Yet scoring isn't Jefferson's biggest contribution. He's making smart defensive plays that don't show up in the box score, but are key for a team that is switching to contain elite offensive threats. Whether it's taking on Shaun Livingston to prevent him from posting up smaller players or making up for a teammate's mistake at the last second, Jefferson has helped prevent easy Warriors buckets.

He's also brought the hustle, ranking fifth in total defensive rebounds for the Cavaliers and third in steals despite averaging just 17 minutes a game. He tries to deny the ball when possible and has been flying all over the court trying to get back in transition to prevent fast-break points.

As good as Jefferson has been, he's still a flawed player. There are times when he makes the same mistakes that drove past coaches crazy. His impact is only amplified by a Cavaliers' bench that has struggled greatly to contribute and Love's struggles defending anyone on the Warriors' roster in space. On the rare occasion in which Jefferson looks like a poor man's Iguodala, it's only because the ineptitude of some of his teammates makes him shine. He's not late-career Grant Hill. This is not a new beginning. Far from it.
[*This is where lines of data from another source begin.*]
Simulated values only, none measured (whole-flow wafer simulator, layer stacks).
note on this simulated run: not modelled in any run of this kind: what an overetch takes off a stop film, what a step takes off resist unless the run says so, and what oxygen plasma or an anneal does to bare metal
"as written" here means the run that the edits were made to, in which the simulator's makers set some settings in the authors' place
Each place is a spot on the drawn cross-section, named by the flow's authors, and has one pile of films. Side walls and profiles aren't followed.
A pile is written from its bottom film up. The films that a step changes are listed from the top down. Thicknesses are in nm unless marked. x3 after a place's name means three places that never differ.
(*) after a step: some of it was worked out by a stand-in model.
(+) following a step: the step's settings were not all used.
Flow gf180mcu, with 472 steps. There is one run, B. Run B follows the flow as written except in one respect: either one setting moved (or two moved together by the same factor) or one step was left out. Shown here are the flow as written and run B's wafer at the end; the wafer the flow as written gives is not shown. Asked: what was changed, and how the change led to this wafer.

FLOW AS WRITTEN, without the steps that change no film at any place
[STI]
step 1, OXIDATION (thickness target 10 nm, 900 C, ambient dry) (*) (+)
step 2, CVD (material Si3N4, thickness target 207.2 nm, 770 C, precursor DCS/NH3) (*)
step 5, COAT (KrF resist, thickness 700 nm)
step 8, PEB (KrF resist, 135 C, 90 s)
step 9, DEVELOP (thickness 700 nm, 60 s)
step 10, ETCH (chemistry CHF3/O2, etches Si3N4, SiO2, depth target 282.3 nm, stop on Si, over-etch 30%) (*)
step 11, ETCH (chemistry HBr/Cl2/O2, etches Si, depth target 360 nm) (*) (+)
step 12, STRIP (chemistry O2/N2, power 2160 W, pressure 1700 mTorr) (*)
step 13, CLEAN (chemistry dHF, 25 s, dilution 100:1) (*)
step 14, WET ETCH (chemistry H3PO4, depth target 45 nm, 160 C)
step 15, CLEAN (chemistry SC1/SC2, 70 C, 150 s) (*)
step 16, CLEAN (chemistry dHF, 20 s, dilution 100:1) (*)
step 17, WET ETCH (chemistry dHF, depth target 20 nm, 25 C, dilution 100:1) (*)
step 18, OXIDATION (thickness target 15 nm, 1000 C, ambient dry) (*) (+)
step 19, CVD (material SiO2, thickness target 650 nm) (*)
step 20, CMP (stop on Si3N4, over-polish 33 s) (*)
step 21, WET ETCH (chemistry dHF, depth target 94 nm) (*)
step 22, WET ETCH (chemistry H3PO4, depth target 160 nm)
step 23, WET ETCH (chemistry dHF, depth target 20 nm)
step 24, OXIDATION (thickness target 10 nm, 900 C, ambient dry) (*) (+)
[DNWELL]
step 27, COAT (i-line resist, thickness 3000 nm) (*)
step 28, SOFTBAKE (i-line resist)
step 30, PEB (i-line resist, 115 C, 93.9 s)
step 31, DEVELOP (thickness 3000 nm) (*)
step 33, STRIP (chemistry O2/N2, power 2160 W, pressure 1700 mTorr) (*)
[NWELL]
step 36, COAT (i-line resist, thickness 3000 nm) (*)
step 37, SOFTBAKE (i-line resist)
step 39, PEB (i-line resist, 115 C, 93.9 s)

It is, however, an unexpected chance to alter the narrative surrounding his career. Jefferson was first considered an athlete who benefited from playing with Jason Kidd, then a player putting up empty stats on bad teams before becoming one of the few high-profile failures the Spurs had. The following years had him playing the part of journeyman collecting a check on mediocre teams.

Now, in what will likely be the last chapter of his career, he's become the wily veteran on a team near a championship. Whether the Cavaliers lift the Larry O'Brien or not, that makes the oft-maligned Jefferson a winner.